Metadata tree

This section describes Cypress, the meta information tree. Cypress contains various system information as well as indications of where user data is stored. This section includes three subsections describing a general tree view, Cypress node attributes, and TTL for Cypress nodes.

General tree view

To a user, Cypress looks like a Linux file system tree but with a number of significant differences. First, every tree node has an associated collection of attributes, including some user-defined ones. Second, the tree is transactional. Third, files and directories, as well as other objects, can serve as Cypress nodes. Like a file system, Cypress supports an access control system.

Cypress is rooted at / which has map_node type (that is, it's a directory). Cypress nodes are addressed using YPath.

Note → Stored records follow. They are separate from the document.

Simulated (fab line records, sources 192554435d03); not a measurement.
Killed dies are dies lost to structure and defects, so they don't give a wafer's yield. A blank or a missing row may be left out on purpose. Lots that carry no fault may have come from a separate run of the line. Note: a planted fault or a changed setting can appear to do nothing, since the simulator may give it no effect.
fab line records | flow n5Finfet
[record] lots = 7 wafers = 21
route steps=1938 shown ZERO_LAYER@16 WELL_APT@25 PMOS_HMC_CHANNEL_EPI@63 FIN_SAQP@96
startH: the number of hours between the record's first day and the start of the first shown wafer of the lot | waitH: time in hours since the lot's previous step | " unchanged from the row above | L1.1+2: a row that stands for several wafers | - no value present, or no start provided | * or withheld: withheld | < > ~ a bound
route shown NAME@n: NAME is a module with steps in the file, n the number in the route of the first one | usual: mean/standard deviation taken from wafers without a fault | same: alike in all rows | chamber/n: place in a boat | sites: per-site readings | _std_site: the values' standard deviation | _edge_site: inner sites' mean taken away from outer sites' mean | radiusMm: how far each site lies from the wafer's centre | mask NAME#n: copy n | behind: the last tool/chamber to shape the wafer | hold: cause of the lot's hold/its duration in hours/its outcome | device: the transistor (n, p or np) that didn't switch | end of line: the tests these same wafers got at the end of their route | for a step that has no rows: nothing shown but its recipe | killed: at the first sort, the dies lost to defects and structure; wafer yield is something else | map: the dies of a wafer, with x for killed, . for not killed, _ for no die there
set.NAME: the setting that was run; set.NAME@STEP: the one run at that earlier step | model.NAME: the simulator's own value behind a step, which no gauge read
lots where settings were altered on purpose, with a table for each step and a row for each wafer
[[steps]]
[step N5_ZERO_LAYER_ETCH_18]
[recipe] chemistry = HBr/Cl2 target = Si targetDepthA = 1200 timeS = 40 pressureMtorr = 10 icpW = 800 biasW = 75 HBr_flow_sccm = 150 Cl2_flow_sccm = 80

Example paths: //tmp is the temporary directory, //tmp/@ is a pointer to the directory attributes, //tmp/table/@type is the path to the type attribute of the //tmp/table node.

Using YPath, you can represent Cypress as follows:

/
  /home
    /user1
      /table
        /@id
        /@chunk_ids
        /@type
        ...
      ...
    /user2
    ...
  /tmp
  /sys
    /chunks
      ...
    ...
  ...

You can manipulate Cypress via a CLI.

Cypress node attributes

In addition to attributes common to all objects, Cypress nodes have additional attributes listed in the table:

Attribute Type Value
parent_id string Parent node ID (none for the root)
locks array<Lock> List of locks taken out on a node
lock_mode LockMode Current node lock mode (transaction-dependent)
path string Node absolute path
key string Key to access this node in its parent folder (if the node is so nested)
creation_time DateTime Node create time
modification_time DateTime Node most recent modification time
access_time DateTime Node most recent access time
expiration_time DateTime Time automatically to delete a node. Optional attribute
expiration_timeout DateTime A timeout for the automatic deletion of a node if it has not been accessed. Optional attribute
access_counter integer Number of times a node has been accessed since being created
revision integer Node revision
resource_usage ClusterResources Cluster resources appropriated by a node
recursive_resource_usage ClusterResources Cluster resources appropriated by a node and its entire subtree
account string Account used to keep track of the resources being used by a specific node
annotation string Human-readable summary description of an object

Each node has its own attribute responsible for access control. Therefore, its attributes include inherit_acl, acl, and owner. For more information, see Access control system.

Time attributes

The creation_time attribute stores the node create time. The modification_time attribute stores the time of the last update of the node and node attribute. modification_time does not track child node updates, that is, modification_time for map_node does not change if there are changes somewhere deep in the tree.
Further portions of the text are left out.